Viewpoint: Nepal earthquake raises questions about seismic hazard along the Himalayas

Radar image credit: ESA SEOM InSARap study. Contains Copernicus data (2015)

Stephen Hicks is studying for a PhD in Earthquake Seismology at the University’s School of Environmental Sciences and is part of  Professor Andreas Rietbrock’s research group. 

“We have all been moved by the shocking images and videos that have come out in the aftermath of the magnitude 7.8 Nepal earthquake. The official death toll could rise close to 10,000, although one earthquake hazard expert has put the estimate closer to 40-60k.

The remotest villages at the centre of the earthquake’s rupture are only now starting to be scoured by search and rescue teams.

The Nepal earthquake has highlighted the massive forces acting between the broken up parts of Earth’s crust – tectonic plates.

This earthquake occurred right at the front line of a titanic collision between the Indian plate and the Eurasian plate -responsible for Earth’s tallest mountain range – the Himalayas.

This coming together of plates has been happening for the past 40 million years and is causing India to slide slowly under the Himalayas and the Tibetan plateau.

Although the speed of this collision is only around as fast as the growth of our fingernails, the two plates can be stuck against each other for hundreds of years and the stresses that have been building up over this time can be suddenly released in large earthquakes such as what we have just seen in Nepal.

Looking for answers

Earthquake scientists across the globe are now scouring available geophysical data for answers. In the short term, we need to know which areas of Nepal were damaged the most in the earthquake.

However, there are many other regions of the Himalaya that could be at risk of a large earthquake in the future.

Importantly, we need to know whether the earthquake completely released all the built-up stress beneath central Nepal.

Once the primary search & rescue and aid efforts come to a close, we will need to find out what the Nepal earthquake means for the areas directly west and east of the rupture and for the Himalaya as a whole.

Scientists do not currently know the maximum possible depth of earthquake ruptures along the fault beneath the Himalayas. This is important to understand as it is one control on the maximum possible magnitude of earthquakes. Studying the Nepal earthquake could shed light on this issue.

Satellite data from the European Space Agency’s brand new Sentinel-1 satellite is giving the earthquake science community an unprecedented view of the Nepal quake.

Preliminary analysis

Preliminary analysis has shown that the area of fault that moved was 120 x 100 km – an area around the same size as the entire northwest of England.

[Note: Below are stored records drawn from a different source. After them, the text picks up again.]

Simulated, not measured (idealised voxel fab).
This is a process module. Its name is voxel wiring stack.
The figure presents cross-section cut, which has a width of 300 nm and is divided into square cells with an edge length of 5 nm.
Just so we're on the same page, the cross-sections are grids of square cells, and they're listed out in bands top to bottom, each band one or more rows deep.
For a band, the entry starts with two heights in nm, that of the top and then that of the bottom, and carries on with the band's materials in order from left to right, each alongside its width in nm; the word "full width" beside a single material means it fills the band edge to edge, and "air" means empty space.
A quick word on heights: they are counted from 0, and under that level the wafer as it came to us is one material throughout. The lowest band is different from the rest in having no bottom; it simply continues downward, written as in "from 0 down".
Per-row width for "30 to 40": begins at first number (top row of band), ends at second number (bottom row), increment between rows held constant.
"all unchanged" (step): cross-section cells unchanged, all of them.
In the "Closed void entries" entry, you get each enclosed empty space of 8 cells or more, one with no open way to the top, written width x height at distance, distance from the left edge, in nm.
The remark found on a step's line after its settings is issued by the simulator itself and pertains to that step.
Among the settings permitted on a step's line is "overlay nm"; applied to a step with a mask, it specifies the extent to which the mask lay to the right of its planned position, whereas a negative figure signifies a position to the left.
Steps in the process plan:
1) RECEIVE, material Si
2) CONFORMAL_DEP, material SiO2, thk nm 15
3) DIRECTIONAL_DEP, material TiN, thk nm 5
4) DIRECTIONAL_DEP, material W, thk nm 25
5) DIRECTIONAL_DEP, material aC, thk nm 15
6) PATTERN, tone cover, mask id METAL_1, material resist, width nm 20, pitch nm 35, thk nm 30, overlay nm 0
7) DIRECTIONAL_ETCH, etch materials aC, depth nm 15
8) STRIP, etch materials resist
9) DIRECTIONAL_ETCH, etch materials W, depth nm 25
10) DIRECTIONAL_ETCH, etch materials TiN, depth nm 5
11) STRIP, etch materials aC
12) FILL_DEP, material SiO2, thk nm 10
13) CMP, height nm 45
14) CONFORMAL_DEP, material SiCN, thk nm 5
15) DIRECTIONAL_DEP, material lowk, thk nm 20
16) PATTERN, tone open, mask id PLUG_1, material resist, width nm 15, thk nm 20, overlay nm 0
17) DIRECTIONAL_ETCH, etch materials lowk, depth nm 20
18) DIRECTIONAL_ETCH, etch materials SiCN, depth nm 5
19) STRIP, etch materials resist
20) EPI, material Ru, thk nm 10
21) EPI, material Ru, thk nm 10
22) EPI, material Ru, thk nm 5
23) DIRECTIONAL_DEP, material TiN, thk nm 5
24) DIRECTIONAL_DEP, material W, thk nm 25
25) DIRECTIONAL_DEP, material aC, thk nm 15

The fault moved the most (around 5 m) beneath Kathmandu. The villages in the surrounding foothills will be very susceptible to damaging landslides. Landslides can sometimes be just as fatal as the earthquake shaking alone.

Although scientists had known that Nepal was a region of high seismic hazard, we are not yet at the stage where we can predict exactly when an earthquake will occur and when

Improved modelling on supercomputers combined with dense observations on the ground and from satellites can better help us to quantify seismic hazard in different areas and for different earthquake scenarios.”